Retro Re-release Roundup, week of August 22, 2024

Between the Japanese summer holidays and the all-encompassing Gamescom event, a lot of publishers have had ample motivation to sit tight over the last few weeks, and the impending PAX West isn't going to help matters, but I assure you, things are going to pick up on the retro front from as early as next week... but for now, you'll take your muppet brawler and you'll like it. Seriously it's quite good.

ARCADE ARCHIVES

The Ninja Kids

What's this? A wacky brawler starring a team of ninja puppets on a quest to defeat a cult working to summon Satan, originally developed and distributed in arcades by Taito in 1990, in both two- and four-player variants, and reissued via various Taito Memories compilations and, most recently, the Egret II Mini. Players control one of four puppets, each armed with unique ninja weapons and ninjutsu, as they thrash the life out of anything and everything that crosses their path, which includes the abundance of destructible objects which hide a variety of powerups and scoring items. (This release contains both the two- and four-player versions, selectable in the options menu.)

Why should I care? You want an arcade brawler that offers a relatively relaxed level of challenge without feeling mindless or one-note, you have a taste for poorly-written dialogue or you want to see how the judicious adoption of a puppet motif allowed the developers to get away with ludicrous amounts of enemy dismemberment.

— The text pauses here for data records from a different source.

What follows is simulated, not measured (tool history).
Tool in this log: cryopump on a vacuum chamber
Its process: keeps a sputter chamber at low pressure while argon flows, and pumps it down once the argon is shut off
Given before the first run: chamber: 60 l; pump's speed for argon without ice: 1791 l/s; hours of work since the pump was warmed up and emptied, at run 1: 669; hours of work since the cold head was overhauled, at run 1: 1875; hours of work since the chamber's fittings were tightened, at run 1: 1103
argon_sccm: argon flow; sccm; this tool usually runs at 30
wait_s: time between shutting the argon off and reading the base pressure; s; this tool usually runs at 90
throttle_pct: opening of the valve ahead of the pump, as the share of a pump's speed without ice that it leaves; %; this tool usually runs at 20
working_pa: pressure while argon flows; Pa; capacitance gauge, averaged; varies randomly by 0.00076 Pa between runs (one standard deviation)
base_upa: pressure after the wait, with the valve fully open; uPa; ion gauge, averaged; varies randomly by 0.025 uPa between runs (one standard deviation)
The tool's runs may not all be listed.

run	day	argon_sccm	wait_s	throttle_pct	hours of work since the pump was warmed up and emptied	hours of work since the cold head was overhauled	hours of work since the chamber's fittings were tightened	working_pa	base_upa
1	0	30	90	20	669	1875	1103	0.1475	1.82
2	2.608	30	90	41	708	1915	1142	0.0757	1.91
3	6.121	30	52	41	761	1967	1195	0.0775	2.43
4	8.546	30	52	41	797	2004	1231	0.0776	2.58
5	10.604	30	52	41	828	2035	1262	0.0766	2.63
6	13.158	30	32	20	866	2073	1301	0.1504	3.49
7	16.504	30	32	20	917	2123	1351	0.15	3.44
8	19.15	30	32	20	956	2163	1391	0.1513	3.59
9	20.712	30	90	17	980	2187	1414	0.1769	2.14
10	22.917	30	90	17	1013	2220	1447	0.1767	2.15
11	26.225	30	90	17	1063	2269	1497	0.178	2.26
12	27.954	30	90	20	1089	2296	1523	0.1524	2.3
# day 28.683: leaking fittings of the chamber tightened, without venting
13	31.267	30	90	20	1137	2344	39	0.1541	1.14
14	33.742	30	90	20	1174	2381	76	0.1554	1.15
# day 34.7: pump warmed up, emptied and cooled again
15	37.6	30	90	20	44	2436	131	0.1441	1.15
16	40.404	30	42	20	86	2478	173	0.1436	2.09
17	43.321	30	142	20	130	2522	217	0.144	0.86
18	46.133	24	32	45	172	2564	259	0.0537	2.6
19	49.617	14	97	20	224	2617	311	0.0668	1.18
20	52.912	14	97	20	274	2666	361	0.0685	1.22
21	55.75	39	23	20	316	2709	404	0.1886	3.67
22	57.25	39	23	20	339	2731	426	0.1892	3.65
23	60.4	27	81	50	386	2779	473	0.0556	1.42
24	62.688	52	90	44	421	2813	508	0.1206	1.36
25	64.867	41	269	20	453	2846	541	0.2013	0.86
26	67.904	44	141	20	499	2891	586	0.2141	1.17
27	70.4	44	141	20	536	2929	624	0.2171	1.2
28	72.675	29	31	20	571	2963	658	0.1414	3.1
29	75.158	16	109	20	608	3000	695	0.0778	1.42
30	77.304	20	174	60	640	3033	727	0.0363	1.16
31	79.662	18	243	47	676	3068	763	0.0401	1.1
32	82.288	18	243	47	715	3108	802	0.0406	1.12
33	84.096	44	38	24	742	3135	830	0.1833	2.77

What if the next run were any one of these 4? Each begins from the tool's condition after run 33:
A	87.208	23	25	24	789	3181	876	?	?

Helpful tip: I don't know that anyone will absolutely need help making the game easier, but if ya do, I suggest you start with the red ninja.

EGG CONSOLE

Star Trader (PC-8801mkIISR)

What's this? A "shooting revolution" that combines menu-based adventure game storytelling with sidescrolling shooting game stages, originally developed by Falcom for the PC-8801 computer in 1989 and later ported to the PC-98 series of hardware, with a remake produced for the Sharp X68000 computer by MNM Software some years later. Players guide contraband trafficker Kain on an adventure that begins with a girl requesting that he locate her grandfather; the choices made by the player will dictate how much money they have to spend buying weapons for their ship and which stages they'll be able to enter, with said stages consisting of real-time horizontal shooting game stages that offer a handful of gimmicks and motifs lovingly copied from the Konami arcade games of the day.

Why should I care? You want to see why arcade-style shooting games and upgrade mechanics rarely mix, and how even the likes of Falcom could only squeeze so much performance out of a hardware set that was famously and demonstrably not designed with high-speed scrolling and real-time action in mind.

Language barrier? The adventure sections are designed in such a way that they're very easy to brute-force and won't present you with any hard roadblocks, but the choices you make do have a material effect on the enjoyability of the shooting sections, and mindlessly mashing your way through an adventure game without reading anything clearly isn't going to be all that fun. The game does offer debug-esque modes that'll let you solely play the shooting game sections, but again, they're not much to talk about on their own.

LIMITED-EDITION PHYSICAL PRINT RUNS

Sonic x Shadow Generations (Switch, PS5, PS4, Xbox, PC) collectors editions from Limited Run Games 

Let me make this clear: you are absolutely not going to struggle to find this game at your regular retailer, and this LRG release is specifically for the high-end collectors version and only the high-end collectors edition, but of all the people who'd be interested in buying a Dreamcast statue with Shadow on it, I figure at least eighy thousand of them have to be regular Retronauts readers.